AC Transit Board of Directors President Joe Wallace is running for reelection for his fourth term with hopes of bolstering public opinion of local transit.
Wallace, who served as board president in 2004, 2005 and 2019, has also represented the cities of San Pablo, Richmond, Albany and El Cerrito along with a part of Berkeley as a board member since 2000. He added that being public transit-dependent has helped him relate to the needs of many of his constituents who also rely on bus and rail systems to get to work.
“Not everyone has a personal car that they can use to drive,” Wallace said. “As someone who relies on the bus system to get around the city and make it to work, I see a lot of the positive and negative things that people point out in action and I strive to reflect their needs in the actions of the board.”
Wallace added that one of his proudest accomplishments during his previous tenure as board president was the creation of the 72R and 376 bus lines. The main goal of the 376 line, which runs from 8 p.m. to 3 a.m., is to ensure low-income individuals have a reliable way to make it to work regardless of the time of day.
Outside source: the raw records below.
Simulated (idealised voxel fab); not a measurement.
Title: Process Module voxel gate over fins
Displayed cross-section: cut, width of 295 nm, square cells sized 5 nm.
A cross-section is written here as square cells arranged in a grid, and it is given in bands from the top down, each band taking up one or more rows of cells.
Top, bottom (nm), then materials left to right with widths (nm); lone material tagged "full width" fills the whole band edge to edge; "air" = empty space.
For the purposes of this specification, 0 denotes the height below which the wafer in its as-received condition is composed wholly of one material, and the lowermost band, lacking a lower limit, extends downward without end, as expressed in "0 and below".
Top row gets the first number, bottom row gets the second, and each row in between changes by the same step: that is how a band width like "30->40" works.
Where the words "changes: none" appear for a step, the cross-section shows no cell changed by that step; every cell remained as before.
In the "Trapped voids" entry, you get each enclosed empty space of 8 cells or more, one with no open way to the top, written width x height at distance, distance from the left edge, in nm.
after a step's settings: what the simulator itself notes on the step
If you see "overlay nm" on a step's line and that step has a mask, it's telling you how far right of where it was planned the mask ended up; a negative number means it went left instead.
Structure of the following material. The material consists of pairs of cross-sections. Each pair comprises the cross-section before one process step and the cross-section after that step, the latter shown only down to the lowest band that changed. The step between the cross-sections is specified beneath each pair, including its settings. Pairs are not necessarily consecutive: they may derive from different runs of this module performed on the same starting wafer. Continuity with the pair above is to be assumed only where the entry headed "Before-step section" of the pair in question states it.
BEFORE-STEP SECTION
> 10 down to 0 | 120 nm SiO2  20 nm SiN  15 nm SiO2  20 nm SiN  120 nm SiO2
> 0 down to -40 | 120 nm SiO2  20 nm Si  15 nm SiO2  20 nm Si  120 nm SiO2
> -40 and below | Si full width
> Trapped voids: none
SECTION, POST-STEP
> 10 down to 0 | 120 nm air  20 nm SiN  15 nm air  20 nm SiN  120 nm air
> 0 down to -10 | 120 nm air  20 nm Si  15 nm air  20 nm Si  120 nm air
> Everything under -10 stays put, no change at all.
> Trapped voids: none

The 72R line is one of Alameda County’s rapid bus lines and runs from 6 a.m. to 8 p.m. The critical element of this bus route, according to Wallace, is how quickly it is able to get residents to and from jobs across the East Bay.
“I want to represent the people who don’t have the time to represent themselves, the people who need to take the bus for their livelihood,” Wallace said.
One key focus for AC Transit is the commitment to the Innovative Clean Transit regulation, which requires all buses to use zero-emission technology by 2040, according to Wallace. He added that the role of board president would be vital in not only leading but also enforcing the efforts to implement the regulation.
Along with improving the sustainability of public transportation, Wallace hopes to bolster AC Transit to the point that residents consider it a viable alternative to rail systems. According to Wallace, the importance of bus lines was highlighted when they proved to be more reliable in 2019 after technology issues caused BART to temporarily shut down.
“I’ve lobbied across the Bay and across the country to get more funding for AC Transit, but people don’t always listen because some people put the rail system above buses,” Wallace said. “I really hope to counter that by bolstering our network and really showing how essential local transit is.”